>If IPA and Greek are to be mixed, but remain distinguishable, you will have to
use markup, just as if you had mixed Greek and Coptic. Then you can sort them
any way you like. If you want uniform, portable sorting methods for text with
markup, you have to consider whether XML can do what you want.
>Unicode cannot carry the burden of all possible semantics for a particular
character. We cannot do a correct linguistic sort on Unicode plain text with no
language markers, and the proposed set of language marker characters cannot
cover the requirements for 6,700 languages (current Ethnologue count) in more
than 200 writing systems plus IPA.
Ah! Now, Edward, here's a point you and I can agree on. While I stand with
Michael not in favour of your phonetics-using-XML-markup proposal, I also
thought that his argument based on collation didn't hold up for the same
reasons. I don't support markup for phonetics, but I *thoroughly* agree that, in
a multilingual context, documents must contain markup to indicate the language
of given strings, and that there is a need for a standardised set of tags that
covers *all* of the worlds languages, not just the small set currently covered
by certain ISO standards. I expect that not long from now we will see Hmong, New
Tai Lue, Tai Dam, Silheti and other scripts included in Unicode, and there are
speakers of languages that use these scripts who would like to be able to
communicate with others in those languages using email, the web, etc. (Forget
about the future; this is a reality now for various languages of Ethiopia, such
as Amharic, and quite possibly many languages from India and also from the
Americas.) They will want to have tags for their languages. Granted, adding a
tag for a given variety of Hmong to a standard does not mean that browsers will
suddenly display the appropriate script. I do know, however, that if the tag
isn't added, that browsers will very likely not display that script.
I'm particularly concerned about two things related to language tags:
- internet documents (particularly HTML) typically use two-letter codes to
indicate a language; assuming these are ASCII letters only with no case, that
allows for 26^2 = 676 languages out of 6700+.

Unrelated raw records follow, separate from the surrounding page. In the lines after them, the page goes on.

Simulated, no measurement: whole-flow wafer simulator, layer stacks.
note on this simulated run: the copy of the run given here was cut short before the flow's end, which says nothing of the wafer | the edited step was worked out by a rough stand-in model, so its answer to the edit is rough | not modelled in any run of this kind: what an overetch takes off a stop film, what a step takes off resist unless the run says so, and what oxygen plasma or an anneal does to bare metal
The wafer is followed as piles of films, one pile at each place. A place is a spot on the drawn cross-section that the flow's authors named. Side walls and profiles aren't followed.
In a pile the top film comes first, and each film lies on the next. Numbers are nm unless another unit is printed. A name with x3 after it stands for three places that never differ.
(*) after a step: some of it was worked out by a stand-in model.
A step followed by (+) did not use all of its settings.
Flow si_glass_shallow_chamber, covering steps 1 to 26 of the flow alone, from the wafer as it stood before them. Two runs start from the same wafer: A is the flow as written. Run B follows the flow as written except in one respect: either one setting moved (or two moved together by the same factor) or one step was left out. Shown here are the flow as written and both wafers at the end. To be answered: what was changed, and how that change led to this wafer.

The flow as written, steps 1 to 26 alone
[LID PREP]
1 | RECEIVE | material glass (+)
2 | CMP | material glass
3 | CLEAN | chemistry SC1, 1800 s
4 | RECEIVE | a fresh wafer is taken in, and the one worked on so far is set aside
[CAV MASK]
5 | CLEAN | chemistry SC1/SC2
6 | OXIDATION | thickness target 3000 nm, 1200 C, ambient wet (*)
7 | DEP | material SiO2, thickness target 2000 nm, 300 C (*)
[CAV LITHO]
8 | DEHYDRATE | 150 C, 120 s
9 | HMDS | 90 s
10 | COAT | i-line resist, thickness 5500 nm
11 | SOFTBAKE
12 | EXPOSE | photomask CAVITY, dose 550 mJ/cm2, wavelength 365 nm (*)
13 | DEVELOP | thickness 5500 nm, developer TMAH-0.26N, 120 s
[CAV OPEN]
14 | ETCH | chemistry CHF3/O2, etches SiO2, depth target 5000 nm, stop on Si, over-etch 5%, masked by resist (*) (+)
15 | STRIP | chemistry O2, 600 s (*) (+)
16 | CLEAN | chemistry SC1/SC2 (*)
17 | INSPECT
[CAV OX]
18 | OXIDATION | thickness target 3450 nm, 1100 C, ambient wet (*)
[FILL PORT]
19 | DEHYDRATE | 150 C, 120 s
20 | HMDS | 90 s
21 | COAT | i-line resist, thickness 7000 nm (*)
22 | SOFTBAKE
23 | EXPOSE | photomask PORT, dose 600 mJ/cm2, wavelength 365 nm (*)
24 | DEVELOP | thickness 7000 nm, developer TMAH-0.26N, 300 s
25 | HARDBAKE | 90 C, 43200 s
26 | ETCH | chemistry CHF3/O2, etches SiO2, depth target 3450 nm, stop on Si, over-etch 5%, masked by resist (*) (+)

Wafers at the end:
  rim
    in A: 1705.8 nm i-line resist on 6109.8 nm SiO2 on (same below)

- MS Windows used LANGIDs in various contexts, and these are 16-bits long,
divided as follows: primary lang id is 10 bits, secondary lang id is 6 bits; in
each case, one bit is reserved for user-definable IDs. Assuming that the
user-defined values will never be standardised, this allows for 2^9 = 512
primary lang ids and 2^5 = 32 secondary lang ids. The number of secondary ids is
ample (as far as I'm aware), but 512 out of 6700+ leaves a big gap.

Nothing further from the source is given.